Why do we sometimes want to keep duplicate indexes?
I’ve done dutiful DBA work in the past to identify and remove what are commonly called duplicate indexes. That is, those indexes that look like (a) and (a,b). The thought is that a query will utilize an index as easily on (a) as on (a,b), and removing (a) will save storage cost and write performance. I’ve had the experience, though, of removing (a) and seeing performance tank.
(As an aside, these are really redundant indexes. A duplicate index would be (a,b) and (a,b) by two different names – this can commonly be done by object relational mapping (ORM) or other automated schema creation tools. I’ll call (a) and (a,b) redundant indexes below.)

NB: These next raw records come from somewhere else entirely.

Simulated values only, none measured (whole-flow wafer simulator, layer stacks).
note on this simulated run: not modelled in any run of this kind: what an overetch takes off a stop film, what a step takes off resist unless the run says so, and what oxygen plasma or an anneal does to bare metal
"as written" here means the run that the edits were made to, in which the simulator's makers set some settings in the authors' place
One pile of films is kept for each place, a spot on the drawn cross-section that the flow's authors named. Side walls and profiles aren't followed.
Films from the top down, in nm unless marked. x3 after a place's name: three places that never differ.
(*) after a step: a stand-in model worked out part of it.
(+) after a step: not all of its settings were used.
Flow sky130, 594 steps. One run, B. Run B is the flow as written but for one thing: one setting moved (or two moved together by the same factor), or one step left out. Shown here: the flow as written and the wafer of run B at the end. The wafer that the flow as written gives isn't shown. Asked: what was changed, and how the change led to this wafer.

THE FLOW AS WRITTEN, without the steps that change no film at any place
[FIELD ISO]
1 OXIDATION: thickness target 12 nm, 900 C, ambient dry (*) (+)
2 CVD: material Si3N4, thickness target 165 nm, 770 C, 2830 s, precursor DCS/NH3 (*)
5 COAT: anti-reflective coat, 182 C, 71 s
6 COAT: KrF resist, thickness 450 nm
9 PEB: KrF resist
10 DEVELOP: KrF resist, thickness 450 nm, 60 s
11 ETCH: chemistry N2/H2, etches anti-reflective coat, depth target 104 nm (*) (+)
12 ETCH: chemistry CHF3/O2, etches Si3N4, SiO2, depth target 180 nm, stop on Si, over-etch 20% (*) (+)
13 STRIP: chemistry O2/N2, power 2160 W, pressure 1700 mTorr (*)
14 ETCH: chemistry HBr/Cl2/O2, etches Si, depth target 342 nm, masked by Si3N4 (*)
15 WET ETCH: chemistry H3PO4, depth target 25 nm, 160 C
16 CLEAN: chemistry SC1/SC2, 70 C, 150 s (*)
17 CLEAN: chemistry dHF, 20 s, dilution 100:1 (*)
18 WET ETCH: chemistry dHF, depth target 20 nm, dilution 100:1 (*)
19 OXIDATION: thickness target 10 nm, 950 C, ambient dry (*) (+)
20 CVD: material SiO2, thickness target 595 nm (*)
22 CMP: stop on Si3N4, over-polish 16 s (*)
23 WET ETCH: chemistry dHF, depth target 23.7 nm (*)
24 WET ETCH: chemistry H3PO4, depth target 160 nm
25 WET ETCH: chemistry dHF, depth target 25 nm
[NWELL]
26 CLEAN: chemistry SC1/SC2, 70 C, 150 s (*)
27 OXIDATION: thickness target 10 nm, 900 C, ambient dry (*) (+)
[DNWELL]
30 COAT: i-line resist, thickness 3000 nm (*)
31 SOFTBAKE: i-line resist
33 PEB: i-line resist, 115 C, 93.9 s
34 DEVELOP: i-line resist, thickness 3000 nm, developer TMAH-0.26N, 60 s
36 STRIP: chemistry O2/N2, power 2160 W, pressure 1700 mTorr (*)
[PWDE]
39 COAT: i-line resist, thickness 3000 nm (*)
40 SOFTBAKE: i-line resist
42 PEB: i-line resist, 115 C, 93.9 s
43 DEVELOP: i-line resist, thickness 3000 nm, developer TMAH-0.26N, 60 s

This test is on Percona Server 5.7.14 with the sys schema installed and performance schema enabled.
Given two tables with the same number of rows and with the same schema except an extra index on the second table:
mysql>show create table mysqlslap.t5\G
Table: t5
Create Table: CREATE TABLE `t5` (
`intcol1` int(11) DEFAULT NULL,
`intcol2` int(11) DEFAULT NULL,
`intcol3` int(11) DEFAULT NULL,
`charcol1` varchar(255) DEFAULT NULL,
`charcol2` varchar(255) DEFAULT NULL,
`charcol3` varchar(255) DEFAULT NULL,
KEY `one` (`intcol1`)
) ENGINE=InnoDB DEFAULT CHARSET=latin1
1 row in set (0.00 sec)
mysql>show create table mysqlslap.t6\G
Table: t6
Create Table: CREATE TABLE `t6` (
`intcol1` int(11) DEFAULT NULL,
`intcol2` int(11) DEFAULT NULL,
`intcol3` int(11) DEFAULT NULL,
`charcol1` varchar(255) DEFAULT NULL,
`charcol2` varchar(255) DEFAULT NULL,
`charcol3` varchar(255) DEFAULT NULL,
KEY `one` (`intcol1`),
KEY `two` (`intcol1`,`charcol1`)
) ENGINE=InnoDB DEFAULT CHARSET=latin1
1 row in set (0.00 sec)
Notice that table t6 has a redundant index on intcol1.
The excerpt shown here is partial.